We proposed ConfLab (Conference Living Lab) as a new concept for in-the-wild recording of real-life social human behavior, and provided a dataset from the first edition of ConfLab at ACM Multimedia 2019.
The interaction space with 48 subjects was captured via overhead videos, in which f-formations (conversation groups) were annotated. Each person in an F-formation is associated to their body pose tracks, wearable sensor data, and speaking status labels.
10 overhead cameras
∼ 45 min; 1920×1080 @ 60 fps
Recorded by a badge wearable:
- Low-freq. audio (1250 Hz)
- BT proximity (5 Hz)
- 9-axis IMU (56 Hz)
F-formation annotations (16min)
Annotated at 1Hz for 16 min of interaction.
Full body pose tracks (16min)
Full body pose tracks (17 body joints) annotated seperately per camera (5 cameras) for all participants in the scene.
Action annotations (16min)
Speaking status (binary) annotated continuously (60Hz) for all participants in the scene.
Data subjects reported research interests and level of experience within the MM community.
The ConfLab Template
ConfLab aims to be a template for future data collection in real-life, in-the-wild events through contributions such as the following.

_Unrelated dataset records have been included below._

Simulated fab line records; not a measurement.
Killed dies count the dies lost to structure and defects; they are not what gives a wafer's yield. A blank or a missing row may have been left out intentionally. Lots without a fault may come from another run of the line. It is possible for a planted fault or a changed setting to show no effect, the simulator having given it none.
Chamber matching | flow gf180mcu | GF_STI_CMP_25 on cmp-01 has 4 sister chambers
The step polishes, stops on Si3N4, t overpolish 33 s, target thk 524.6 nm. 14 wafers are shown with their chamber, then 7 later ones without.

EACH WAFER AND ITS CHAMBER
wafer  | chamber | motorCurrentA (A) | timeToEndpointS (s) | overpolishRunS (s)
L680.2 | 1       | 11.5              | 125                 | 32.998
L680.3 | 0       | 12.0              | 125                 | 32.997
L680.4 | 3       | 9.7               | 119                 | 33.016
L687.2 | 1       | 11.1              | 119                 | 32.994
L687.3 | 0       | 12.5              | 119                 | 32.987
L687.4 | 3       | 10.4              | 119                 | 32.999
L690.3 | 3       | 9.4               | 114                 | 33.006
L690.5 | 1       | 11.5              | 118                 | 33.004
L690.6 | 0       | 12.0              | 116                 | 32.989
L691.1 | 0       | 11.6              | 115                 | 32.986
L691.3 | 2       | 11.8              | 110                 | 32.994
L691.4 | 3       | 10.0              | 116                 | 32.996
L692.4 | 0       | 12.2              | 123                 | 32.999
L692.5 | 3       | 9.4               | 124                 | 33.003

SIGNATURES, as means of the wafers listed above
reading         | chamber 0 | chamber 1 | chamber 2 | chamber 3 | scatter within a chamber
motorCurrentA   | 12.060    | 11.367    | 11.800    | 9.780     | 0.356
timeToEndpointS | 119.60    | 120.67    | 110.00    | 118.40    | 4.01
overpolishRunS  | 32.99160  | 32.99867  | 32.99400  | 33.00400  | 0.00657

ConfLab is the first large-scale mingling dataset to be annotated for full-body poses. This was possible by using continuous annotation techniques for both keypoints and actions. In pilot studies we measured a 3x speed up in keypoint annotation when using our continuous method when compared to the traditional technique of annotating every frame, followed by interpolation.
The following video shows some of the dataset and annotation interface:
Our continuous methods are implemented and made available as part of the Covfee framework.